Just like the declaration of the so-called Caliphate in Iraq and Syria, the unprecedented deployment by Russia of senior military advisers, warships, tanks, fighter jets and even an ultra-modern anti-aircraft system to Syria caught Washington off-guard.
The move was carried out in co-ordination with Russia's close ally, Iran, which has sent hundreds of elite soldiers to fight alongside Syrian soldiers and Hizbollah-backed Shia militias.
However, the deployments followed leaks from Israeli defence sources regarding unusual Russian and Iranian military activity and, more importantly, a meeting in July between Russian officials and Iranian Quds Force general Qassem Suleimani. The latter has been instrumental in fighting Daesh in Iraq.
The joint military plan for Syria discussed by the Russians and Iranians has come to sudden fruition for a number of reasons.
The Syrian Army is exhausted and Daesh is, for the first time, threatening the Alawite-dominated coast, which is home to the Russian-leased naval port of Tartus. Jihadists are also inching towards Damascus.
Russia fears losing its only naval access to the Mediterranean as its paranoia regarding Nato encirclement reaches fever pitch, while Iran is eager to prevent the collapse of its last remaining Middle East ally and the subsequent massacre of its fellow Shia.
Meanwhile, Washington's plan to fund and train a new rebel force, to defeat both the Syrian regime and Daesh, has predictably come to nothing.
In recent weeks, Britain and other key Nato members have strongly hinted at a softening of the "Assad must go" rhetoric as they draw up plans for further air strikes against Daesh in Syria, rightly fearing that, if his regime were to fall, many more millions of refugees would flood into Europe.
Iran, of course, continues to play the Obama administration like a fiddle.
Its Republican Guard soldiers were dispatched just hours after the US President gained a Senate majority in favour of the Iranian nuclear deal. Having fought tooth and nail to convince the world that Iran's mullahs are to be trusted, any backtracking now by Mr Obama - such as criticising Iran's role in Syria - would be political suicide.
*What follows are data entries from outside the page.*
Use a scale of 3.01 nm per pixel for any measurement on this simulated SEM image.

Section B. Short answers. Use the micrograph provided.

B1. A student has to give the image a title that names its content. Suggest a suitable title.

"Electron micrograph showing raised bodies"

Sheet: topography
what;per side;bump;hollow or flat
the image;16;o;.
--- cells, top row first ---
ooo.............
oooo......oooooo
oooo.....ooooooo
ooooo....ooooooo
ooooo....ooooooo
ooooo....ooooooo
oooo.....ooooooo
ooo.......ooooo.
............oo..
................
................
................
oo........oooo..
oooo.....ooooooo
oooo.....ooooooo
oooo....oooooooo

As has become tediously familiar in the region, US-backed calls for the removal of the dictator Mr Assad, with the goal of weakening Iran and Hizbollah, now seems more likely to have the opposite eventual outcome: an entrenched Alawite regime that is a political tool of the Iranians and with the full military backing of Russia.
At first glance, none of that is good news for Israel, which is seething at how Iran is further cementing ties with Hizbollah. Still, Daesh is committed to Israel's destruction, too, and the fall of the Assad regime could bring even greater dangers.